On average users answer ~66% questions correctly. Let's look how it is different from user to user.

**Answers by users**

In [None]:
grouped_by_user_df = train_questions_only_df.groupby('user_id')

In [None]:
user_answers_df = grouped_by_user_df.agg({'answered_correctly': ['mean', 'count'] })

user_answers_df[('answered_correctly','mean')].hist(bins = 100)

Look's noisy, let's clear it a little bit

In [None]:
user_answers_df[('answered_correctly','count')].hist(bins = 100)

In [None]:
(user_answers_df[('answered_correctly','count')]< 50).mean()

54% of users answered less than 50 questions. Let's divide all users into novices and active users

In [None]:
user_answers_df[user_answers_df[('answered_correctly','count')]< 50][('answered_correctly','mean')].mean()

In [None]:
user_answers_df[user_answers_df[('answered_correctly','count')]< 50][('answered_correctly','mean')].hist(bins = 100)

In [None]:
user_answers_df[user_answers_df[('answered_correctly','count')] >= 50][('answered_correctly','mean')].hist(bins = 100)

In [None]:
user_answers_df[user_answers_df[('answered_correctly','count')] >= 50][('answered_correctly','mean')].mean()

We can see that active users do much better than novices. But anyway average user score is lower than the overall % of correct answers. It means heavy users have even better scores. Let's look at them.

In [None]:
user_answers_df[user_answers_df[('answered_correctly','count')] >= 500][('answered_correctly','mean')].hist(bins = 100)

In [None]:
import matplotlib.pyplot as plt
plt.scatter(x = user_answers_df[('answered_correctly','count')], y=user_answers_df[ ('answered_correctly','mean')])

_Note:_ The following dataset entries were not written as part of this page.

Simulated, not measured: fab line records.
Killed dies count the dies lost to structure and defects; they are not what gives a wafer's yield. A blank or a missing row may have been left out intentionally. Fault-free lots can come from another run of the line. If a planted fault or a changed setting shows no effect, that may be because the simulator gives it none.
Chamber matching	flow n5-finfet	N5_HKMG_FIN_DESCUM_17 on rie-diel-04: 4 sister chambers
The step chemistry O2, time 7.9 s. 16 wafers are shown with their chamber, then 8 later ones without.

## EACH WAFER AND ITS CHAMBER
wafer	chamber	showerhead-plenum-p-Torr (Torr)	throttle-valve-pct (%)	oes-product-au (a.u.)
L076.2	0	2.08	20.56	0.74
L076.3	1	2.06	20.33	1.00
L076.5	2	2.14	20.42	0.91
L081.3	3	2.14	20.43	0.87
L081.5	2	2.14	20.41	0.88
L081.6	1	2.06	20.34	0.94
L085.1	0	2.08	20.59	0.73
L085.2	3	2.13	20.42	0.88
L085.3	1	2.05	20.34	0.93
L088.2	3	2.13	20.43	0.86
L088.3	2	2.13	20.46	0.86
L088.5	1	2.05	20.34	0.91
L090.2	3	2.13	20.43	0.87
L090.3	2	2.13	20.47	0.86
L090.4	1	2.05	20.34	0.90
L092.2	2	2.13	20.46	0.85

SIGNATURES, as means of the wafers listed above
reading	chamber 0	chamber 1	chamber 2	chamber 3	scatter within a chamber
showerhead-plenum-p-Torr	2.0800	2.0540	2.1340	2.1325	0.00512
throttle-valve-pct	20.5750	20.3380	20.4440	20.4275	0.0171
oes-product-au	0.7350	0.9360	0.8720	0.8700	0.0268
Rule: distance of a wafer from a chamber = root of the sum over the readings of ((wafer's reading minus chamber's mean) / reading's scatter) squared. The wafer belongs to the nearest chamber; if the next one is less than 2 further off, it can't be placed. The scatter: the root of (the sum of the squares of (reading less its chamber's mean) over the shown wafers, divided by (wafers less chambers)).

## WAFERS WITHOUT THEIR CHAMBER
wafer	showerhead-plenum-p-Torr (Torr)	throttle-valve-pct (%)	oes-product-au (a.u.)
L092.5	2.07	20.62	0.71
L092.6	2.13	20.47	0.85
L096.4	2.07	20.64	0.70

Timestamp, the average score for the active user, and the number of questions answered can be useful for baseline.

**Answers by content**

In [None]:
grouped_by_content_df = train_questions_only_df.groupby('content_id')

In [None]:
content_answers_df = grouped_by_user_df.agg({'answered_correctly': ['mean', 'count'] })

In [None]:
content_answers_df[('answered_correctly','count')].hist(bins = 100)

In [None]:
content_answers_df[('answered_correctly','mean')].hist(bins = 100)

Different questions have different popularity and complexity, and it can also be used in the baseline.

In [None]:
content_answers_df[content_answers_df[('answered_correctly','count')]>50][('answered_correctly','mean')].hist(bins = 100)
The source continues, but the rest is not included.